London: The Biography
Page 34
The tradition continued in the sensational accounts of the lives of famous criminals, whose exploits were every bit as melodramatic as the characters upon the stage. “You cannot conceive,” wrote Horace Walpole in the latter part of the eighteenth century, “the ridiculous rage there is for going to Newgate, the prints that are published of the malefactors, and the memoirs of their lives set forth with as much parade as Marshal Turenne’s.” Swift satirised that “rage” some decades earlier with his description of “Tom Clinch” being driven to the scaffold:
The maids to the doors and the balconies ran,
And said, “Lack-a-day! he’s a proper young man.”
In the nineteenth century an essay was written on “Popular Admiration for Great Thieves,” in which it is noted that in the previous century Englishmen were no less “vain in boasting of the success of their highwaymen than of the bravery of their troops.” Hence the widespread popularity of The Newgate Calendar, the general title given to a succession of books which began to emerge at the end of the eighteenth century; the first was The Malefactor’s Register or New Newgate and Tyburn Calendar, and its popularity was such that it can be compared to Foxe’s Book of Martyrs in the mid-sixteenth century or perhaps the ubiquitous legends about saints of the medieval period. It might even be compared to the vogue for fairy tales emerging in the early nineteenth century. The ambiguity of the genre is further compounded by the school of the “Newgate novel” which emerged in the same period, with such celebrated practitioners as Harrison Ainsworth and Bulwer Lytton. It is perhaps significant that in Newgate itself the inmates were addicted to “light literature … novels, flash songs, plays, books.” Everyone was copying everyone else.
The content of these various publications was equally ambiguous, hovering somewhere between celebration and condemnation. In similar fashion skill and cunning, disguise and stratagem, were commonly admired as the dramatic expedients of street life. There was the infamous “Little Casey,” a nine-year-old pickpocket whose skills made him the wonder of late 1740s London. There was Mary Young, known as Jenny Diver, who practised in the same streets some forty years before; she would dress up as a pregnant woman and, hiding a pair of artificial arms and hands beneath her dress, opened pockets and purses with ease. She, in turn, was celebrated by the London populace for her “skills of timing, disguise, wit and dissimulation.”

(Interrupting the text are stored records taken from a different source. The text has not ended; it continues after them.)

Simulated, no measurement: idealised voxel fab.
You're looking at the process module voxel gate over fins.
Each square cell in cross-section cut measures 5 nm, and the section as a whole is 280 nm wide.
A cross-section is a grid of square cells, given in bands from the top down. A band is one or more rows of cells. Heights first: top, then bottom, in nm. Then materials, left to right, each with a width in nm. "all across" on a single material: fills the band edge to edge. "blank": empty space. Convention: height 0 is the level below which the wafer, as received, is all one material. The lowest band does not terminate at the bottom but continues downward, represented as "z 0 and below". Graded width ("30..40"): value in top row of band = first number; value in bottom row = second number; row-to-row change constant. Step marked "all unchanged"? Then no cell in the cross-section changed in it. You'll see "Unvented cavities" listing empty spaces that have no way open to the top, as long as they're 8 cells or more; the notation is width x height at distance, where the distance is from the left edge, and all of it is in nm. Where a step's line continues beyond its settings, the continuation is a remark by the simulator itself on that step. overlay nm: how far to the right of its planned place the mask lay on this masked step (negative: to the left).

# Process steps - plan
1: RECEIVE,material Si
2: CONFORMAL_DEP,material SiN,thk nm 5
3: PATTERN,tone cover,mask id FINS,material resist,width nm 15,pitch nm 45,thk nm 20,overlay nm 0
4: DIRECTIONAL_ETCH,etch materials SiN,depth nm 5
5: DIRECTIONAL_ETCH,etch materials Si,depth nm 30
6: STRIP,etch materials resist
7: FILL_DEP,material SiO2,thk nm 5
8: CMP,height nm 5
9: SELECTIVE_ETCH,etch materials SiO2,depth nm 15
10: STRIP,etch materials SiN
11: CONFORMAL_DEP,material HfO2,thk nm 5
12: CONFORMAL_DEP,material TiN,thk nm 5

At a later date there emerged Charles Price or “Old Patch”; he committed sophisticated forgeries, and passed off his bank-notes in a variety of elaborate disguises. He was a “compact middle-aged man” but typically would dress as an infirm and aged Londoner, wearing “a long black camlet cloak, with a broad cape fastened up close to his chin.” He had a large “broad-brimmed slouch hat, often green spectacles or a green shade.” He dressed up, in other words, as the “old man” of stage comedy.
In the late nineteenth century Charles Peace was also celebrated as a master of disguise and manipulation; the son of a file-maker, he conducted an ordinary life as a suburban householder variously in Lambeth and in Peck-ham. Yet “by shooting forward his lower jaw he could entirely alter his appearance. He had been a one-armed man, the live limb being concealed beneath his clothes … The police declared that he could so change himself, even without material disguises, that he was unrecognisable.” He even designed a folding ladder eight feet long which folded down to a sixth of that length, fifteen inches, and could be concealed under the arm. He had once been a street musician and had a great love for fiddles; he even contrived to steal them, although on occasions they furnished an awkward addition to his “swag.” After his death on the scaffold, his collection of instruments was put up for auction. Yet in a city of character and spectacle, it was his ability to disguise himself which exerted the most fascination. In the “Black Museum” of Scotland Yard there used to be exhibited the pair of blue goggles “he was accustomed to wear in his favourite character of eccentric old philosopher.”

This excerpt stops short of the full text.